We are developing a small tool that will allow a person to draw a polygon on a Google Map, and it will return zip codes that overlap the drawn overlay(s). I figured this would be a great time to dive into a NoSQL database, since I've heard great things about performance when dealing with large sets of data.
So I took all of the ZCTA (Zip Code Tabulation Area) shape data from the US Census 2010 data set and loaded it into a MongoDB as follows. Sample document:
{ "ZipCode" : 12345,
"Polygon" : { type : "Polygon",
coordinates: [[[lng1, lat1],[lng2, lat2], ... , [lngN, latN]]]}}
I also have an index set on the Polygon column as follows:
db.ZipCodes.ensureIndex({"Polygon" : "2dsphere"})
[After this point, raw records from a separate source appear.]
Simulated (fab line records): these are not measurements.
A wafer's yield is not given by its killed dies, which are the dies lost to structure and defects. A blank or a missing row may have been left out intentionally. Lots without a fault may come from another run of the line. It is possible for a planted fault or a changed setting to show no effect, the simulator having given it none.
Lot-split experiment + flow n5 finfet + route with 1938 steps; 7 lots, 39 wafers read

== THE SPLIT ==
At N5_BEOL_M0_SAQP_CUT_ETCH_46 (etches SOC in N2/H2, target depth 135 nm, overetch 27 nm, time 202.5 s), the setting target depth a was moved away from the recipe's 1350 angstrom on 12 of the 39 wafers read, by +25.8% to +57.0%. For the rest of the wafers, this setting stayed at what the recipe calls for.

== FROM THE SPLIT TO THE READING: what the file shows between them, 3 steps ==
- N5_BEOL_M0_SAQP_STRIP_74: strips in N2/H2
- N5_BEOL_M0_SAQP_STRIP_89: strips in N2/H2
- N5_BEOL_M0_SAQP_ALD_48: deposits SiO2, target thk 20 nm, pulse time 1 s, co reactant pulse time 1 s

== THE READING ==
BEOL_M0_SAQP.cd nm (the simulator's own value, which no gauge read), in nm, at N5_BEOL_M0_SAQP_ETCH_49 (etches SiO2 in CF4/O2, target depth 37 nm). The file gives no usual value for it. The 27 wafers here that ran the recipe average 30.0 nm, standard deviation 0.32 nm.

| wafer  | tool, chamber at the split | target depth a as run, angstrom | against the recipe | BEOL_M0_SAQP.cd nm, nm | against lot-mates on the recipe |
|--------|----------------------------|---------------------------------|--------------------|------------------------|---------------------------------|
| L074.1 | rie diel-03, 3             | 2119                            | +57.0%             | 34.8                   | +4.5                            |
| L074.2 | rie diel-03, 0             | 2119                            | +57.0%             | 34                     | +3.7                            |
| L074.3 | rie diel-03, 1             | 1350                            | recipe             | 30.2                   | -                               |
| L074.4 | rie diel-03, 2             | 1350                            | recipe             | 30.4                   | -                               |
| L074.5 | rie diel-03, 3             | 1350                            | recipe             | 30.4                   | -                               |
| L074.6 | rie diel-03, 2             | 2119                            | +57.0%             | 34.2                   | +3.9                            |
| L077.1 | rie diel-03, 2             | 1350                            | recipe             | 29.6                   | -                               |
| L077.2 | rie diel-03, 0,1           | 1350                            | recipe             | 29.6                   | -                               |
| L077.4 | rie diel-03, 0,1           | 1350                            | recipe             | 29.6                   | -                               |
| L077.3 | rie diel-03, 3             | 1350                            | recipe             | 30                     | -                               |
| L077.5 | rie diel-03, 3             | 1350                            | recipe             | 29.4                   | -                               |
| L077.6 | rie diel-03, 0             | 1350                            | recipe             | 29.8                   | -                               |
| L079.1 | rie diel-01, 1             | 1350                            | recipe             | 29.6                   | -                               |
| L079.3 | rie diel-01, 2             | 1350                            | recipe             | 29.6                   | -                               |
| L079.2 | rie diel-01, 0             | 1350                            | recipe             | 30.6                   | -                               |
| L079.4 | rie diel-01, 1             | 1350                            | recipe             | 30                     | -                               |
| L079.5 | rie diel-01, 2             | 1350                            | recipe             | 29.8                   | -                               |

Finally, I translate the points from the google polygon into another GeoJSON polygon, and query the data using $geoIntersects as follows:
db.<collection>.find( { "Polygon" :
{ $geoIntersects :
{ $geometry :
{ type : "Polygon" ,
coordinates : [[[lng1,lat1], [lng2,lat2], ... , [lngN, latN]]]
} } } } )
This works great when the overlay polygon is small, but when the polygon spans, say, a couple of states (US), the query takes forever ( > 20 min!). How can I bring this down to a more reasonable response time? I have indexed the zip code polygons, and since that's all I'm querying against, I would assume this would be as optimized as it can be. Am I indexing incorrectly?
Thanks in advance!
After tearing my hair out trying to figure out the best way to accomplish better performance in MongoDB, I decided to try our existing standard DB, SQL Server. I guess my low expectations for SQL Server's geospatial functionality were unfounded. The query ran in < 12 seconds without an index, and didn't scale up exponentially like MongoDB for larger drawn polygons. After adding an index, most queries are in the 1 second range.
I guess I'll be sticking with what I know. I really had high hopes for MongoDB, but geospatial performance is severely lacking (or severely under-documented on how to improve it).